In lieu of an abstract, here is a brief excerpt of the content:

Reviewed by:
  • John Pendleton Kennedy: Early American Novelist, Whig Statesman, and Ardent Nationalist by Andrew R. Black
  • John F. Kvach
John Pendleton Kennedy: Early American Novelist, Whig Statesman, and Ardent Nationalist. By Andrew R. Black. Southern Biography. (Baton Rouge: Louisiana State University Press, 2016. Pp. xii, 343. $48.00, ISBN 978-0-8071-6294-1.)

In John Pendleton Kennedy: Early American Novelist, Whig Statesman, and Ardent Nationalist, Andrew R. Black explores the connections between the fictional writings and political leanings of one of nineteenth-century America's most popular authors. John Pendleton Kennedy emerged from Baltimore's busy streets worldlier than most southern boys his age. Born in 1795, at a time when British interference, economic uncertainty, and a growing sense of individualism pervaded American culture in the years before the War of 1812, Kennedy channeled his family struggles, strict moral code, and creativity into becoming a strident nationalist who wanted to aid his nation. The pen became Kennedy's primary tool, and he used it to further his literary career and become a vocal booster of the Whig Party.

Kennedy's novel Swallow Barn, or A Sojourn in the Old Dominion (1832) pushed him into a literary world with the likes of Edgar Allan Poe. Few southern writers could rival Kennedy's antebellum book sales. Yet, unlike Poe's geographically ambiguous stories, Kennedy specifically used the plantations and farms of rural Virginia to highlight the challenges and ambiguities of race and slavery in southern culture. His belief in a proactive government that supported enterprise did not mesh with the more negative elements of the South's plantation culture. Kennedy could not reconcile his views with slavery's place in Swallow Barn, and his Whig Party was unable to deal effectively with slavery as a national issue. The death of the Whig Party and, ultimately, the antebellum South lay in Kennedy's stories. According to Black, Kennedy's literary legacy mirrored a confused and fractious nation destined for civil war because it could not reconcile slavery with its growing aspirations.

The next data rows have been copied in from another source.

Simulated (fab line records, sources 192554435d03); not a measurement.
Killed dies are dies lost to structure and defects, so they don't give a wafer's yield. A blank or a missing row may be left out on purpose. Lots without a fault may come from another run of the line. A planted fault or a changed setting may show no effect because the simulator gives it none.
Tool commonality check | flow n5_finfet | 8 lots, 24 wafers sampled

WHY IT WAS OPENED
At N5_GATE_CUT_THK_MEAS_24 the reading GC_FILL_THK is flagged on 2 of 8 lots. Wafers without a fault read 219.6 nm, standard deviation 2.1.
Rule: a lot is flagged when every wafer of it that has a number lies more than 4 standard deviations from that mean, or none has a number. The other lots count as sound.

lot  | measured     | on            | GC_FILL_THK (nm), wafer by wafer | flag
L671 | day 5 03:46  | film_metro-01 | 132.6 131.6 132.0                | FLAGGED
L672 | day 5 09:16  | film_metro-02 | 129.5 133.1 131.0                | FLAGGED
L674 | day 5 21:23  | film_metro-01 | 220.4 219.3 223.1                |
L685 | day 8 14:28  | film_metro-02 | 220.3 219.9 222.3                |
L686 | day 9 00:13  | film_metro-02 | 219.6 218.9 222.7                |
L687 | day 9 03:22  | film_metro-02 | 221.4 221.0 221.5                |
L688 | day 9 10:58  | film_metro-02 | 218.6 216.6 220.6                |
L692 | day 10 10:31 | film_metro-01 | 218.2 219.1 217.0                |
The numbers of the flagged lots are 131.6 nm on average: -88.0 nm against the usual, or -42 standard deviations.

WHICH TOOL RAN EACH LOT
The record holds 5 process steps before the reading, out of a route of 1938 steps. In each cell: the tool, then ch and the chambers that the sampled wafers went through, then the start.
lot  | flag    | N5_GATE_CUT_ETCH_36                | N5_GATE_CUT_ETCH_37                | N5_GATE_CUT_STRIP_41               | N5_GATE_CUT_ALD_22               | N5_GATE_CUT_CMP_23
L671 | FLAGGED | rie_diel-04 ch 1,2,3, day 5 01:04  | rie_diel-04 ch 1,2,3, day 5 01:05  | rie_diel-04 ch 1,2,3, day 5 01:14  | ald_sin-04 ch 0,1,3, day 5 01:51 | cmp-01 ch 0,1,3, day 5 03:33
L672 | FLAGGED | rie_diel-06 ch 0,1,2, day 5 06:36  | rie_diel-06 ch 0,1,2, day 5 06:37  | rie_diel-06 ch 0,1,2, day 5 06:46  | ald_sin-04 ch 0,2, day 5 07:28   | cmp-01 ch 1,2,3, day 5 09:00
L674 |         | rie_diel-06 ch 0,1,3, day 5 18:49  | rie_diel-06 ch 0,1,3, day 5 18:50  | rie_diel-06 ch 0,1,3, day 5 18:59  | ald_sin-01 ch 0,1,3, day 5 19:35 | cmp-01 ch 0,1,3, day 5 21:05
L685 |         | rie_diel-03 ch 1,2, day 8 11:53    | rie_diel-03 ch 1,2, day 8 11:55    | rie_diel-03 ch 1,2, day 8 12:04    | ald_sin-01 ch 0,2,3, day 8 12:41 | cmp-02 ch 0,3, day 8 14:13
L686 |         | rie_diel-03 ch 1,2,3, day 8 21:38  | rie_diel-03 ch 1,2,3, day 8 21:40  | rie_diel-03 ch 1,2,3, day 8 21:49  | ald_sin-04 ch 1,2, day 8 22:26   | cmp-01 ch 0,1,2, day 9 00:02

Black does an excellent job of highlighting how Kennedy's personal life and early professional experiences shaped his feelings about American culture, economics, and politics. Black's approach allows modern readers to compare and analyze the duality of Kennedy's literary career and political achievements. This element of the book is important because Kennedy alone is not a major political force whom many care about or a lasting literary figure who matters much today. Altogether Black's tapestry allows readers to see why words mattered and how they shaped the growing debates over southern institutions. Black rightly notes that Kennedy's "ambivalence" toward slavery and race—"he refused to own slaves and either sold or manumitted those that came into his possession"—and his lack of support for the Democrats, the South's dominant political party, made him a unique, oppositional character in antebellum southern [End Page 967] history (p. 254). Kennedy's true value for modern readers is that he defied the procrustean narrative of a solid South.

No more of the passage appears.